Taina Elg was born in Helsinki to Ake Eig, a Finnish pianist, and Helen Doroumova, who was of Russian origin. Taina’s first film was the Biblical epic The Prodigal, with Lana Turner and Edmund Purdom. Then she was with Lana Turner again in Diane, on the life of Diane de Poitiers with a screenplay by Christopher Isherwood and music by Miklos Rozsa. In 1956 Gaby was a remake of Waterloo Bridge, about a ballet dancer who meets a soldier. Another imported talent was the leading actress – Leslie Caron - with John Kerr as the soldier. Then came Cole Porter’s Les Girls in which Elg really made her mark. In 1959 she came to London to appear in Ralph Thomas’s remake of Hitchcock’s 1935 thriller The 39 Steps with Kenneth More, about a man on the run for a crime he did not commit. There was the usual human interest in a story in which More, as Richard Hannay, has to be manacled to his leading lady Taina Elg – overnight!

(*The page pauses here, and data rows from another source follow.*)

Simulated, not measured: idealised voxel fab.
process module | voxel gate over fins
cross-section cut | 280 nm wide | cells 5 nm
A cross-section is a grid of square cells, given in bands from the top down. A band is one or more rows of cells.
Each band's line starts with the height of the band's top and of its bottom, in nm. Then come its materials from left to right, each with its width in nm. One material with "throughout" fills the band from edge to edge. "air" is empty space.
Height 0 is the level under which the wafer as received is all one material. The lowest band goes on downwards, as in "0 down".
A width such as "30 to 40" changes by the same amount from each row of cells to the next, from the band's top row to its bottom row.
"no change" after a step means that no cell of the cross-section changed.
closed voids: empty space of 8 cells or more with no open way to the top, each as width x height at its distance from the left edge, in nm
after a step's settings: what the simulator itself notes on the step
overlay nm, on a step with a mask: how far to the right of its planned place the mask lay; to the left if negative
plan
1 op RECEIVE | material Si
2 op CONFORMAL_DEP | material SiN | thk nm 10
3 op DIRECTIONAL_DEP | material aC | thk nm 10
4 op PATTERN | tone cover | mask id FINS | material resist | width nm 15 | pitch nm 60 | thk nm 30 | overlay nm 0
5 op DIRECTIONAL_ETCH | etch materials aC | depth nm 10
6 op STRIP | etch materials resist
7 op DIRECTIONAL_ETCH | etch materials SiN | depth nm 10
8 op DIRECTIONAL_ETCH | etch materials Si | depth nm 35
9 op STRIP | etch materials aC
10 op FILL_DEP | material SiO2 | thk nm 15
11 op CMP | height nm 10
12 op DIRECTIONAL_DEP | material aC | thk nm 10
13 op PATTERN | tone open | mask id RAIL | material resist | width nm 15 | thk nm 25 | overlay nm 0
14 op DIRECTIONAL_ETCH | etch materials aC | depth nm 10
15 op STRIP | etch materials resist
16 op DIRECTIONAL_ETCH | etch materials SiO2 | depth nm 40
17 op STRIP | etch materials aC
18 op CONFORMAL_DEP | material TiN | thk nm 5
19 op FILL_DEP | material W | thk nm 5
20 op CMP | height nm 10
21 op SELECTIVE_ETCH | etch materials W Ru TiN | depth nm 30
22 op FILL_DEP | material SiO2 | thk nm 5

Watusi (1959) was a sequel to King Solomon’s Mines with George Montgomery and David Farrar, but after that the films seemed to dry up. There was the Italian fantasy The Bacchantes (loosely based on the Euripides’ The Bacchae) and Hercules in New York with Arnold Schwarzenegger in 1970. Skip two decades for Liebestraum, Mike Figgis’s American mystery with Kevin Anderson, Bill Pullman and, in her final role, Kim Novak. Elg was billed as Old Mother Ralston. Five years on and she made her final film, the Barbra Streisand-directed The Mirror Has Two Faces, a romantic comedy-drama with Streisand, Jeff Bridges, Pierce Brosnan, Lauren Bacall and George Segal. Taina Elg played a professor.

Although she made a pleasing presence in films, Elg also appeared on stage, mainly in musicals. She was in the first production of Nine, Maury Yeston’s show about a film director not unlike Fellini. Then there was Where’s Charley?, Frank Loesser’s version of Charley’s Aunt. Elg also played Desiree Armfeldt in Sondheim’s A Little Night Music in Australia. Her final stage performance was in Cheri, an off-Broadway production based on the 1921 novel by Colette.

With her first husband Carl-Gustav Bjorkenheim she had a son, Raoul. They married in 1953 and divorced in 1960. In 1985 she married Rocco Caporale who died in 2008. Taina Elg may not be remembered for a great deal of work, but what she did appear in made her a memorable part of Hollywood and theatrical history, albeit a minor player in both fields.